I got a lot of positive feedback about the last blog post where I showed that CLIP embeddings are a cool tool to use for image classification. As such I thought I share how you can use that knowledge to actually sort your images into your own categories on your own machine.
So in this post, I share the script that I currently use to train my own classifier and then sort images based on it. While this approach works well for me, it does not make use of actually fine-tuning the underlying model, which would likely result in even higher accuracy.
Just the script
If you only want the script, you can find it here: github.com/openpaul/photosort
Sharing Python code
Sharing Python code has always come with challenges the moment one has external dependencies. I will not go over all these issues and the options to solve that problem. For this blog post, I only highlight the most recent and most helpful solution to this: The new Python environment manager uv.
In short: uv is a fast Python environment manager, kin to pyenv or conda. I have been using it for serval months now, and can comfortably say: If all you need is Python and dependencies, uv is the best way to handle your dependencies. It’s amazing. Fast, easy to use and it just works.
If you have non-Python dependencies, you might still need to use conda. But for this project I suggest you obtain a copy of uv: github.com/astral-sh/uv.
The reason why I recommend getting us is the PEP-723 standard that allows inline dependencies. Others have written extensively about this and I recommend you read up on it here: thisdavej.com/share-python-scripts-like-a-pro-uv-and-pep-723-for-easy-deployment/
In short, this allows you to share a single file, which contains dependencies and UV will execute it and create a virtual environemnt and you wont have to worry about it any more. So nice.
To run the script (and install all dependencies), simply install uv and then execute:
mv photo_sort.py $HOME/.local/bin/photosort
chmod +x $HOME/.local/bin/photosort
photosort -h
Due to the first line in the script:
#!/usr/bin/env -S uv run --script
The script will be executed using uv, which in turn will install all dependencies.
Depencencies
PyTorch
As I am using ROCM on an AMD GPU, you might need to adjust the torch dependencies to match your machine. For that, I recommend reading docs.astral.sh/uv/guides/integration/pytorch/.
FFmpeg
The script also includes calls to FFmpeg, which is not a Python dependency and you will need to install that separately if you want to classify videos as well.
Training
The script is set up in such a way that for training the classifier it expects examples for each class sorted into a folder structure where the folder name will be the class label:
data
├── cars
├── horses
├── class_3
├── ...
└── class_N
You can name those folders as you want. I suggest to have at least 50 images for each class. If there is an imbalance between classes, the training will upsample underrepresented classes, to correct for that.

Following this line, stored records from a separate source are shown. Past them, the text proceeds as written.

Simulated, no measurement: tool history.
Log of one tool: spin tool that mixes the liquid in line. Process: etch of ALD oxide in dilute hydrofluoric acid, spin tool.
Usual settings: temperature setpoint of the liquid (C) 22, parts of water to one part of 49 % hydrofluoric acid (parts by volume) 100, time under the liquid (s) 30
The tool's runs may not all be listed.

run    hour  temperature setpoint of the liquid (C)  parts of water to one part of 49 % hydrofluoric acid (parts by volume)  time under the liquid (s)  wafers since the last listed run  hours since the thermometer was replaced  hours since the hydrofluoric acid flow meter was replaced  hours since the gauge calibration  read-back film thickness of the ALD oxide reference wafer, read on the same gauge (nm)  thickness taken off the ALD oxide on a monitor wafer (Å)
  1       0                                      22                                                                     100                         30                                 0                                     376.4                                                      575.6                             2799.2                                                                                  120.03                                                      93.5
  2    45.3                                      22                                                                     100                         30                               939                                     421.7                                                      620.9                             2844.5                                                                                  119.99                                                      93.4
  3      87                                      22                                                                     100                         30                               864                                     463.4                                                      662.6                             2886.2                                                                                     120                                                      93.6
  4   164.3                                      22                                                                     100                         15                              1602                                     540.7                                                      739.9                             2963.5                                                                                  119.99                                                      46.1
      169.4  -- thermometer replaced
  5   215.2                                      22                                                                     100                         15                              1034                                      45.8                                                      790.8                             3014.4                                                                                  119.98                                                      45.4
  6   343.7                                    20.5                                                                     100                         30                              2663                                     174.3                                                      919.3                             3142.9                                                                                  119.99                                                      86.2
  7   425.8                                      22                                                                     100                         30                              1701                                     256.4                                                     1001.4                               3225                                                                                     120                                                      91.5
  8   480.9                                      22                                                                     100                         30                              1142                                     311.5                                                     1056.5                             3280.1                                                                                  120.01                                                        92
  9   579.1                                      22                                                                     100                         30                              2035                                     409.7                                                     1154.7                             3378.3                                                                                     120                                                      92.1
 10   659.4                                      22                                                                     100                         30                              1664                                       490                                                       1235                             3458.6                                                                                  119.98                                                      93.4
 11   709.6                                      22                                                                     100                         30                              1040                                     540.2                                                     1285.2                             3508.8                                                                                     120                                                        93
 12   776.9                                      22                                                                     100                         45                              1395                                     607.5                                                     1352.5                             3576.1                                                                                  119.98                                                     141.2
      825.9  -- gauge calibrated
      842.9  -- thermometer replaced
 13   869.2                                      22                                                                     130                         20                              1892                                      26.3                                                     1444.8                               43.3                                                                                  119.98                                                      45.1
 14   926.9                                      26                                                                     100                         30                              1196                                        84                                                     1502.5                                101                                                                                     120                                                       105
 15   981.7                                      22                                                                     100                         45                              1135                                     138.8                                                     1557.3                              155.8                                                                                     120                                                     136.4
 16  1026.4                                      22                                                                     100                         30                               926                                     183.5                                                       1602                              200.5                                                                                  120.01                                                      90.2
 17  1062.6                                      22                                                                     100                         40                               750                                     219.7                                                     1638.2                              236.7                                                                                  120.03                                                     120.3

The training can then be started by simply running:
photosort -v train ./data
This will launch a full training run. Embeddings and models are stored in your home folder under .local/share/imageclassifier
. This folder you’ll have to remove to “uninstall” the script fully. Also, run uv cache clean
to remove all environments.
Classification
Well now that the model was trained it is easy to classify a folder of images. The script will try to create this folder structure:
2025
└── 01
├── cars
├── horses
├── class_3
└── class_N
Images are then moved or copied into the folders.
If that is not what you want, you can simply adjust the script to do what you need it to do.
The classifier is run by:
photosort -v classify -i "./input_folder" -o "./output_folder" --move
See help for more options.
Automation
As my images are constantly uploaded from my phone to my server, I have a cronjob running this script, which makes the experience pretty seamless and I always have my photos sorted as I like them:
*/14 * * * * flock -n /tmp/photosort.lock photosort -vv classify -m classic -i "./input_folder" -o "./output_folder" --move >> $HOME$/.classify.log 2>> $HOME/.classify_error.log
Using flock will ensure that only one sorting is run at the same time to avoid any conflicts.
Conclusion
There are many things about this script that are very ad-hoc. For example, the video classification is a majority voting of stills, which works well for me but it is not part of the actual training of the model. So there certainly is a better way of handling that.
Also, I extract the date information from EXIF and as a fallback from the filename. For my cameras those rules work, but I expect they are not perfect for everyone.